It looks like his new investing series is going to be right on the money as well. Thanks for pointing it out.
Cheers
RIT
I went from laughing out loud at Dilbert, to chuckling, to chuckling nervously, to frowning and then eventually to being unable to read it because it was just too disturbingly accurate.
So Clydesdale/Yorkshire are now offering the best cash rates, the most generous incentive to switch your current account, the least stringent rental income test on their BTL mortgages, and the highest credit card limit I’ve personally been offered since 2007. Makes you wonder if they’re going to be grabbing a big market share over the next few years, or getting themselves into serious trouble, or both!
Warren Buffett / Berkshire’s annual letter for 2014 is now out:
http://www.berkshirehathaway.com/letters/2014ltr.pdf
Investor,
Thanks for sharing!
Spent all morning reading the new BRK letter. Always good stuff. 🙂
Best regards.
TI, Thanks. The annual Buffett is pure gold as usual. If nothing else his investment advice on pages 18 and 19 needs to be read.
Always entertained by a Gold article in the links section — it seems a surefire way to fire up a comments section and draw the conspiracy theorists out from their bunkers. Tremendous.
It does highlight — as usual — the divide between people who think about asset return and those who think about portfolio return (ie those who understand how uncorrelated assets increase long term performance).

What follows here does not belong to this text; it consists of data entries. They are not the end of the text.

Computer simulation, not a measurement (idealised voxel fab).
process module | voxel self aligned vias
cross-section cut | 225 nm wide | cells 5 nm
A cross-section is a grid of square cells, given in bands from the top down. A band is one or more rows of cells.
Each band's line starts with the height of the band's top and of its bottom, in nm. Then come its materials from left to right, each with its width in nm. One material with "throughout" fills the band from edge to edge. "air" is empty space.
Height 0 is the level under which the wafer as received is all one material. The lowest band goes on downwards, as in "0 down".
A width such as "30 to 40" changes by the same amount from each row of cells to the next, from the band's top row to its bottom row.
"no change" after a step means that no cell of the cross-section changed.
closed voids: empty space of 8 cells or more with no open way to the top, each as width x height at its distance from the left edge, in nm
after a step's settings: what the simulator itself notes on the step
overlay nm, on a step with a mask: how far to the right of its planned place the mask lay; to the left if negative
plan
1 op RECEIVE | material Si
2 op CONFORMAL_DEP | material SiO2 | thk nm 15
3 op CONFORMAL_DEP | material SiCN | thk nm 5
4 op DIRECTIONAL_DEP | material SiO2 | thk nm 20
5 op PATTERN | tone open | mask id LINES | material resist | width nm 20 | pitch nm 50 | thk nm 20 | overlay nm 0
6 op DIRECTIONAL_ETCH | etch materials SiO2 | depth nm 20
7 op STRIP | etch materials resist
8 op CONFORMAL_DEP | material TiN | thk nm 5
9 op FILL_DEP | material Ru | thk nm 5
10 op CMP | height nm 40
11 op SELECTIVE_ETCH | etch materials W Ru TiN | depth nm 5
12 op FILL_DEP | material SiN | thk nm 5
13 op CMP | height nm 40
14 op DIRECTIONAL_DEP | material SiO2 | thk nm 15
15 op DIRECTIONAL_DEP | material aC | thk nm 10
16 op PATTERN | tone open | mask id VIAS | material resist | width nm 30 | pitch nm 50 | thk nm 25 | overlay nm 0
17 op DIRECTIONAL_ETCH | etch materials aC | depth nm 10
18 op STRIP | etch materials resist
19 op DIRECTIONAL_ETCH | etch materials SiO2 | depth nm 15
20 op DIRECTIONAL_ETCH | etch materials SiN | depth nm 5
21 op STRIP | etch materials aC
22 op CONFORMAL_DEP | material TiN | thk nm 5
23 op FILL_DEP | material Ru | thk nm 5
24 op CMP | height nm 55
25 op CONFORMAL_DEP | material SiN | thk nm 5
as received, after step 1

And on that issue, one thing that always crops up is long term data on asset classes, volatility and correlation (or covariance if you prefer). Where does this data come from? Are there good sources out there for closing prices of major indices over time? When I attempted to measure the covariance of commercial property and equities, the answer I got was surprisingly high, compared with what I thought I’d see.
Why do all the reading as a passive investor? If you follow Warrens’s guidelines once a year is enough. Stop listening to the noise.
I must admit having switched to passive I enjoy the reading and do not del pressurised into doing anything at all. So enjoy watching the world go by.
@Gally — Fair point. 🙂
Here on Monevator my co-blogger is the pure passive.